The state oil company, Petróleos Mexicanos (PEMEX), is planning to sink wells into 175 shale gas reserves between 2011 and 2015, on a budget of 700 million dollars a year.
Since February, PEMEX has been extracting three million cubic feet of shale gas a day from a well in the northern state of Coahuila, where it has invested 25 million dollars.
“It’s a good thing for Mexico to know what resources it has, but it’s not advisable for the country to pursue this adventure. The technology involved is very controversial. Shale gas is found in areas where there is no water,” Lourdes Melgar, an expert at the private Monterrey Institute of Technology and Higher Education (ITESM), told IPS.
Shale, a common type of sedimentary rock made up largely of compacted silt and clay, is an unconventional source of natural gas. The gas trapped in shale formations is recovered by hydraulic fracturing, or “fracking”.
“Fracking” involves pumping water, chemicals and sand at high pressure into the well, a technique that opens and extends fractures in the shale rock to release the natural gas on a massive scale.
Over the next 50 years, PEMEX expects to operate 6,500 wells, producing eight billion cubic feet a day.
Shale gas extraction involves large amounts of water, and drilling and “fracking” generate large quantities of waste fluids, which contain dissolved chemicals and other contaminants that require treatment before recycling or disposal.
While it spends millions of dollars on fossil fuels, Mexico has sidelined renewable sources like wind, solar and geothermal energy.
In its 2011 study “World shale gas resources: an initial assessment of 14 regions outside the United States”, the U.S. Energy Information Administration (EIA) assessed 48 shale gas deposits in 32 countries, including Mexico, and calculated reserves of 5,760 trillion cubic feet (Tcf) of potentially recoverable gas.
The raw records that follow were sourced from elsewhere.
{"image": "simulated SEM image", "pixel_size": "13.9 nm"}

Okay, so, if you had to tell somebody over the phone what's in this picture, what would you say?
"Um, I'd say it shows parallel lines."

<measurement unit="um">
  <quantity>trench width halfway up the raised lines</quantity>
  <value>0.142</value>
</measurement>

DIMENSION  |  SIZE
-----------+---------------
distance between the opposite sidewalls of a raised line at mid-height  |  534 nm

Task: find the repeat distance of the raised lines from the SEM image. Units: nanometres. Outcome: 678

Production of shale gas in the United States was 4.87 Tcf in 2010, compared with 0.39 Tcf in 2000, and by 2035 domestic production could supply 45 percent of the country’s gas consumption, according to the EIA.
But recent scientific work has unearthed some negative environmental effects of shale gas and concerned researchers have raised the alarm.
The paper “Methane and the greenhouse gas footprint of natural gas from shale formations”, by Robert Howarth, Renee Santoro and Anthony Ingraffea of Cornell University in Ithaca, New York, published in April in the journal Climatic Change, concluded that shale gas is more polluting than oil and conventional natural gas.
The carbon footprint, or greenhouse gas footprint, is the total set of greenhouse gas emissions caused by an event, process, product or person.
“The footprint for shale gas is greater than that for conventional gas or oil when viewed on any time horizon, but particularly so over 20 years. Compared to coal, the footprint of shale gas is at least 20 percent greater and perhaps more than twice as great on the 20-year horizon, and is comparable when compared over 100 years,” the study says.
Natural gas is composed largely of methane, and 3.6 to 7.9 percent of the methane from shale gas production leaks into the atmosphere over the lifetime of a well. These methane emissions are at least 30 percent higher, and even twice as high, as those from conventional gas, the report says.
Methane is one of the most polluting of the greenhouse gases that are responsible for global warming.
The research study “Methane contamination of drinking water accompanying gas well drilling and hydraulic fracturing”, published in May in the Proceedings of the National Academy of Sciences, documented the environmental impact of shale gas extraction in the northeastern U.S. states of Pennsylvania and New York.
“In active gas extraction areas (one or more gas wells within 1 km), average and maximum methane concentrations in drinking-water wells increased with proximity to the nearest gas well and were a potential explosion hazard,” says the paper by Stephen Osborn, Avner Vengosh, Nathaniel Warner and Robert Jackson of Duke University, a private research university in Durham, North Carolina.
These results bring into question the energy industry’s reasoning that shale gas could replace coal in electricity generation and lower greenhouse gas emissions, to help mitigate climate change.
“It is too premature and too risky a venture. The projects are too costly in terms of sustainability. There are cheaper, more accessible options,” said ITESM’s Melgar.
Furthermore, its energy balance – the ratio of useful energy supplied when the shale gas is burned, to the total energy used to extract it – is unknown, although the indications are that it may be unfavourable.
“A reassessment of energy policy is needed,” that ought to include new “financial, regulatory, technological, legal and infrastructure aspects,” proposed Gasca of CNH.
In April 2010 the U.S. Department of State set up the Global Shale Gas Initiative (GSGI) to help countries identify and develop their unconventional gas resources safely and economically, with a view to furthering U.S. economic and commercial interests, including those of U.S. multinational corporations.
“We conclude that greater stewardship, data and – possibly – regulation are needed to ensure the sustainable future of shale gas extraction and to improve public confidence in its use,” the Duke University study recommended.